Originally Posted on October 12, 2013
Fall is definitely in the air in our part of Northern California. Windy days have leaves blowing around, and acorns are falling in abundance. We've heard from gardeners in some parts of the country where blizzards have deposited three to five feet of snow. We're working on some pruning jobs in the garden, lightening the load on some tree branches so they don't break in the wind.
We're also harvesting pomegranates and persimmons that hang like beautiful ornaments on our plants. We covered how to open pomegranates in our last issue of the newsletter. We've been doing a lot of that, and made a small batch of grenadine with the pomegranate arils.
Fall means pomegranate season, and pomegranates are one of our favorite, edible landscape shrubs. The beautiful foliage, decorative fruit, and relative drought tolerance make it such a great shrub for our dry, hot summers. Come fall we like to make a batch or two of grenadine, that beautiful, garnet-colored syrup.
It just takes a bit of time to seed the pomegranates (best if you want to avoid that bitter taste from the pith). Then we use either a food mill or a food processor to release the juice. The sugar to juice ration is 1:1, and we stir the sugar until it is dissolved in the juice, and then simmer the mixture, stirring frequently, until it is slightly thickened (about 15–20 minutes).
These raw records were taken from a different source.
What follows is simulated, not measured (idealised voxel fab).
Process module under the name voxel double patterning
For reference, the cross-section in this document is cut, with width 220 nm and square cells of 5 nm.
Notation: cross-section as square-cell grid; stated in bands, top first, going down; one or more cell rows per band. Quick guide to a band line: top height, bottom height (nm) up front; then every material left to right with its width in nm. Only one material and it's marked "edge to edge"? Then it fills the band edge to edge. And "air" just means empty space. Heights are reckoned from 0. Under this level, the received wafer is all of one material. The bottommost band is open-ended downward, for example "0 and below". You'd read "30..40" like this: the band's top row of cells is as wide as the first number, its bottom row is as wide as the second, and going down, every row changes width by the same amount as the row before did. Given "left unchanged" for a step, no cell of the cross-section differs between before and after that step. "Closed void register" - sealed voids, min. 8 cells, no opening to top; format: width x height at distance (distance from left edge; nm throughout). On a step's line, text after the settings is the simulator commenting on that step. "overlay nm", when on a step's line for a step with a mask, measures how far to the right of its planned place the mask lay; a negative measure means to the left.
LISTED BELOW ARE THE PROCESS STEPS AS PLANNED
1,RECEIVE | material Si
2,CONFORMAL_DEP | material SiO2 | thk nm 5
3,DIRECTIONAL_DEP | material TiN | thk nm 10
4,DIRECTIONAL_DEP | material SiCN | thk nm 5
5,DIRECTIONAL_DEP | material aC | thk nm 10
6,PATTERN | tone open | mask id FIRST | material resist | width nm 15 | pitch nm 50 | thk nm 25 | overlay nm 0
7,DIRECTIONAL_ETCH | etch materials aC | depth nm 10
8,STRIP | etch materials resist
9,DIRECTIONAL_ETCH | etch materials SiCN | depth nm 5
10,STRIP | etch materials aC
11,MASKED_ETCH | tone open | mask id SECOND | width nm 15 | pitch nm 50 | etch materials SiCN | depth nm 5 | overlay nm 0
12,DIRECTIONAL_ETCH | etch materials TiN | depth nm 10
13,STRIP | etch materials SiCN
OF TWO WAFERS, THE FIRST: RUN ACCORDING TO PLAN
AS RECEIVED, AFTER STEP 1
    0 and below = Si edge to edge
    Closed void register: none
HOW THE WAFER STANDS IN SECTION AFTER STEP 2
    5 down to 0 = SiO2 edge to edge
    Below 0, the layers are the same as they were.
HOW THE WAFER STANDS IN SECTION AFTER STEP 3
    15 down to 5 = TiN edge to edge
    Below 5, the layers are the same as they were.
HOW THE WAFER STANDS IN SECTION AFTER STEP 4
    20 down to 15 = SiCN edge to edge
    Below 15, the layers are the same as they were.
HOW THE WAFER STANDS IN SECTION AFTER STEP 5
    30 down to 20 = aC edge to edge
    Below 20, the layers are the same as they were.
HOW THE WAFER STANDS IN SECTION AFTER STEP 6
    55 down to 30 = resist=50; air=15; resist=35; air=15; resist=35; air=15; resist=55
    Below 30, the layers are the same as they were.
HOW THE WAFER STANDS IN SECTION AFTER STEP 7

Some people add orange blossom water or lemon juice to the finished syrup, but we skip that step because we like the simple pomegranate flavor. Homemade grenadine turns a drink light pink, as opposed to that bright red from most purchased types. We've read that the syrup keeps in the fridge for up to one month. Our batches are almost always gone within a week.
Growing Snap Peas
It is not too late to get peas planted in mild winter areas. Snap peas need to be grown in cool weather. According to U.C. Davis Publication 7233 "Edible-pod peas require consistently cool growing conditions and do not produce well in hotter areas. Peas are cool-season vegetables with optimum growing temperatures between 55° and 65°F." It is best to pre-sprout them at this late date though, as peas will not germinate in cool soil, but they will grow, slowly, in cool weather.
Arrange your pea seeds on a damp paper towel, and cover them with another damp paper towel. Then put the moist package into a plastic bag, but don't close it the whole way. Keep the bag in a warm spot, and in three or four days the peas should have roots. Once the roots appear it is time to plant the peas in the garden. Make sure you have a nice, deeply cultivated planting area. We use our five-tine broadfork to prepare the planting area. This will give the roots room to grow, deeply.
We like to have a structure in place at planting time, so the peas can climb it once they are ready. It can be difficult to wrangle the peas onto a trellis after they've started twining.
No-till farming has been steadily gaining popularity as an antidote to conventional agricultural practices. Saving Our Soil, which was published in 1995 takes the reader on a journey through fields tilled, low-tilled, and no-tilled, and discusses the difference in these approaches.
We are introduced to a farmer, Jim Kinsella, who practices no-till farming and explains the merits of his approach. He focuses on the importance of leaving crop residue on the soil, in order to feed the earthworms and soil micro-organisms. Overall it is an interesting read for anyone interested in soil, and methods for preserving this important resource.